New Lark CEO distils his whisky strategy: ‘Growth is the name of the game’


Lark Distilling spent the last three years maximising production capacity. Now that it has increased supply, the new CEO aims for 80% of its whiskey to be sold abroad.
Lark Whisky has a new CEO and aims to grow by increasing revenue in Asia.

Lark Distilling, founded by Australia’s ‘Godfather of Whisky’ Bill Lark, has been innovating for more than 20 years, and has achieved a storied presence and acclaim in the domestic spirits market. But despite building a strong brand, it has been anything but smooth sailing for the ASX-listed Lark in the world of whisky lately. Recent financial results revealed net sales were just $17 million, declining 16% from the previous year.

Lark’s new CEO, Satya Sharma, points to the 2.4 million litres of product in its ‘whisky bank’ in Tasmania, as indicative of brighter days ahead. He is now firmly focused on repairing the balance sheet and wants to grow overseas distribution to expand revenue.

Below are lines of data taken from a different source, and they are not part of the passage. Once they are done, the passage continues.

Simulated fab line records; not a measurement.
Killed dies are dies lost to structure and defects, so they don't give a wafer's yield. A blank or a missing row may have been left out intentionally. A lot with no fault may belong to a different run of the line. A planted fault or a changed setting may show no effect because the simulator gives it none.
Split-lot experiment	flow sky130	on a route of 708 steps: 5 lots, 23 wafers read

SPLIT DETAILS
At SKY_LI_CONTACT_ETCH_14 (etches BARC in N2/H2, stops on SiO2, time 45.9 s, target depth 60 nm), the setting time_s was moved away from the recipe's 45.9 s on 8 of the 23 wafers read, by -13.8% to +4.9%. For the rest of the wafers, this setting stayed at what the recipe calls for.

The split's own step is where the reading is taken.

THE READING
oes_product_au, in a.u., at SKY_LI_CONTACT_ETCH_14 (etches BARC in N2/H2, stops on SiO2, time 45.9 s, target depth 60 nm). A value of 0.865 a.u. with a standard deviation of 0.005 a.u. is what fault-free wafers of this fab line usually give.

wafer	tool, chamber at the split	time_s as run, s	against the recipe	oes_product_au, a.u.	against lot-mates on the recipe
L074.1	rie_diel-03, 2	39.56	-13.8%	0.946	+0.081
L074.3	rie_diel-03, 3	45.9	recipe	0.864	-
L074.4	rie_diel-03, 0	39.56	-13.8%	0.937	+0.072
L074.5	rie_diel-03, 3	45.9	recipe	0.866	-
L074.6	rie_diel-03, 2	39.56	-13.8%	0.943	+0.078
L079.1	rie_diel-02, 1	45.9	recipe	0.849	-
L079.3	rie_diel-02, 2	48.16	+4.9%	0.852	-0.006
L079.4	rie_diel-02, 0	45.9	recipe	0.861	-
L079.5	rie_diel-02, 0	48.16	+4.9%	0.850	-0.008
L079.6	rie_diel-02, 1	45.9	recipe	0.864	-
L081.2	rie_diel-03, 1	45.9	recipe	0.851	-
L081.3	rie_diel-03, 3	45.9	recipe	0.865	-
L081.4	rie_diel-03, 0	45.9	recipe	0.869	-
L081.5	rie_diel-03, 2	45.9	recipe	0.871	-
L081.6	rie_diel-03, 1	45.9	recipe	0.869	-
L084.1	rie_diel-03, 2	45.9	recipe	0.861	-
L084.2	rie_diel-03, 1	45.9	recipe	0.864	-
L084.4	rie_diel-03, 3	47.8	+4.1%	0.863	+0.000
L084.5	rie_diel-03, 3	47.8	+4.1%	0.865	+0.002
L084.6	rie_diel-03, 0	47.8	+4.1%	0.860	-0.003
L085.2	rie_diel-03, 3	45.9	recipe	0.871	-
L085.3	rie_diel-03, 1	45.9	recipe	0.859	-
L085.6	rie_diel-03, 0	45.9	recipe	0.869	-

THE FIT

“80% of the volume globally sits in three areas – the US, Asia and global travel retail,” says Sharma. “Lark sits  in the right flavour profile for Asian and American consumers, two of the biggest markets for single malt.” 

It’s built out of this beautiful story and niche in the Australian market.”

Satya Sharma, Lark CEO

Having spent the past 11 years working for Glenfiddich’s parent company, William Grant, in the  
UK, China and Singapore, Sharma understands what consumers are looking for. 

“Asia is a densely populated place. And so, you’ve got a lot of communal dining and lots of groups that drink whisky by the bottle,” says Sharma.

The opportunity in the US is also immense. “It’s a huge market with the right sort of demographics,” says Sharma. He acknowledges that American bourbon has traditionally dominated the dark spirits market in the US, but says he has seen a shift in consumer preferences. 

“Single malt and scotch, in particular, have done really over the last 20-odd years; they have had an incredible run.” 

To expand the brand internationally without cannibalizing the supply available to Australian consumers, Lark needed to increase production capacity. The company purchased another distillery in Hobart in 2021, which will increase production to 1 million litres.

With increased supply, Sharma wants to see the sales ratio flipped from 20% international and 80% domestic, to 20% domestic and 80% international. 

Lark’s new CEO is looking to Asia to increase whisky sales.

“Growth is the name of the game,” says Sharma. “There are some consumer headwinds, but when you’re the size and scale of where we are, that’s not an excuse not to grow.” 

The Tasmanian Whisky and Spirits Association is expecting growth too. It projects an 87% spike in the production of single-malt whisky over the coming year. By 2030, the Association anticipates that the Tasmanian whisky sector will be valued at $500 million annually.

Those figures pale in comparison to the $12 billion whisky industry in Scotland. However, Sharma sees value in the brand beyond its economic capacity. 

“It’s built out of this beautiful story and niche in the Australian market,” he says. “That story of challenging the norms, building, the entrepreneurial mindset, that resonates massively.”  

The Lark backstory states that Bill Lark and his wife Lyn fought to overturn the Australian distillation law that prevented household production of whisky. The founders say they had the distilling legislation amended and obtained a license to produce whisky in their home in 1992. Six years later, the Lark Distillery Single Malt Whisky became available commercially. 

Today, Lark uses Australian barley to produce its whisky, and peat mined from a bog in the Tasmanian Highlands. The company was a finalist in the Worldwide Whisky Producer of the Year in 2020. In 2022, it was awarded Whisky Distillery of the Year at the Australia Whisky Awards. 

Its position as the pioneer of whisky down under is something that can’t be replicated. And the same is true of the unique Tasmanian climate.

“You can’t be the first Australian distillery ever again,” he says. “I understand whisky quite well,  
and having the right climate is vital. This beautiful provenance is a wonderful place to be.”